Cursive script emerged in the early years of the Han dynasty as a result of its convenience in writing. Its basic characteristics can be summed up as: an impression of vigorous and unrestrained spirit is revealed in the rhythmic and fast movement of brushes.
There are three phases of the development of cursive script - early cursive script, Zhang style cursive script, and modern cursive script. Early cursive script paralleled in development with official script and was generally called "official cursive script", which had some elements of seal-cursive script. Zhang style cursive script was a blend of early cursive with Han official script, with strokes hooked together in forms of waves, each character standing independently from another, flat and square and moving horizontally.
In the last Han Dynasty, Zhang style cursive script developed even further, leaving off traces of official script. The strokes of characters were interconnected, and the components and radicals of characters came to be simplified and mutually borrowable. And thus came into being modern cursive script, which has been prospering since the Wei and Jin Dynasties.

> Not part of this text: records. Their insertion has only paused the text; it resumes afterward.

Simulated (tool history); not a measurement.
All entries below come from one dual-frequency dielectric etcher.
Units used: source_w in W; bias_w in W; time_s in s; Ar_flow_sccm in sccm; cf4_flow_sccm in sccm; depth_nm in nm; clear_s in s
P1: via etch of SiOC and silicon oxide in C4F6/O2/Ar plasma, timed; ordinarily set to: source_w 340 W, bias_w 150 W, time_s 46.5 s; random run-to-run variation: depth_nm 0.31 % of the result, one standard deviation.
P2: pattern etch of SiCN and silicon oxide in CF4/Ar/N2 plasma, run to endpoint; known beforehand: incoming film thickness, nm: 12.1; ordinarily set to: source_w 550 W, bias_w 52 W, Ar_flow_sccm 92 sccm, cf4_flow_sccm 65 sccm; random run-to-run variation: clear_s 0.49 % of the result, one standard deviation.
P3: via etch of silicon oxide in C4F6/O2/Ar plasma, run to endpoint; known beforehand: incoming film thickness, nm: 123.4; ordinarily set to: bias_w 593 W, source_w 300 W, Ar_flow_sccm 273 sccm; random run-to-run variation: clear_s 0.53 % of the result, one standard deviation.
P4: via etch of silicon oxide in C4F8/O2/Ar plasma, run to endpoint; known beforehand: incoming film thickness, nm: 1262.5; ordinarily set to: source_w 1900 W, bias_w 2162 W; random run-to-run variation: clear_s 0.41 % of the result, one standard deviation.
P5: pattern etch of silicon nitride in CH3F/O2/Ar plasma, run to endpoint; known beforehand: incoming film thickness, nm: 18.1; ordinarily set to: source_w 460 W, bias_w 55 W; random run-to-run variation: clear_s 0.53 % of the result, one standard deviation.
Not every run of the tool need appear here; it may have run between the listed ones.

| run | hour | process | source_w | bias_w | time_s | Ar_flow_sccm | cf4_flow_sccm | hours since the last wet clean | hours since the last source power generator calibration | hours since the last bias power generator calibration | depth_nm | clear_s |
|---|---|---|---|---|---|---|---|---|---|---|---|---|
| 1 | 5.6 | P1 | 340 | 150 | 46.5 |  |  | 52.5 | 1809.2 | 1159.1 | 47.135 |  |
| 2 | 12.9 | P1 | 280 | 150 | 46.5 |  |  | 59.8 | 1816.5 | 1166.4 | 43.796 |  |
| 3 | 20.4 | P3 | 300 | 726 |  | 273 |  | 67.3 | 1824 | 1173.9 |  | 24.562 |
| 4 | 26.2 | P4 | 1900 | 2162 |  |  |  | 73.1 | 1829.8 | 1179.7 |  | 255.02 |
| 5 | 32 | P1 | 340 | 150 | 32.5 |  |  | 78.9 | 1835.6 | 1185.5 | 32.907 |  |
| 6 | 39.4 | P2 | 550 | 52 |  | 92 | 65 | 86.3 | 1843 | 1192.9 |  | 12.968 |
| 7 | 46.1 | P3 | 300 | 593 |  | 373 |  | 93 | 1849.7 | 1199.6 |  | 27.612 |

In Tang dynasty, the writing of modern cursive script came to be more vigorous and unrestrained. With strokes interlinked and encircling and character shapes grotesquely changing, it got its name "wild cursive script" or "highly cursive hand". Cursive writing, however, is not equated with random at-will scribbling. Instead, certain rules should be followed, for example, the links of dots and strokes, the simplification of character structure and the borrowing of components.
In the history of Chinese calligraphy, many master calligraphers got famous for their cursive scripts, such as Zhang Xu, Huai Su, and Zhi Yong in ancient time, who are acclaimed the "saints of cursive script", and in modern time, Mao Zedong, the founder of the People's Republic of China, and Yu Youren, the senior statesman of Chinese Nationalist Party (KMT).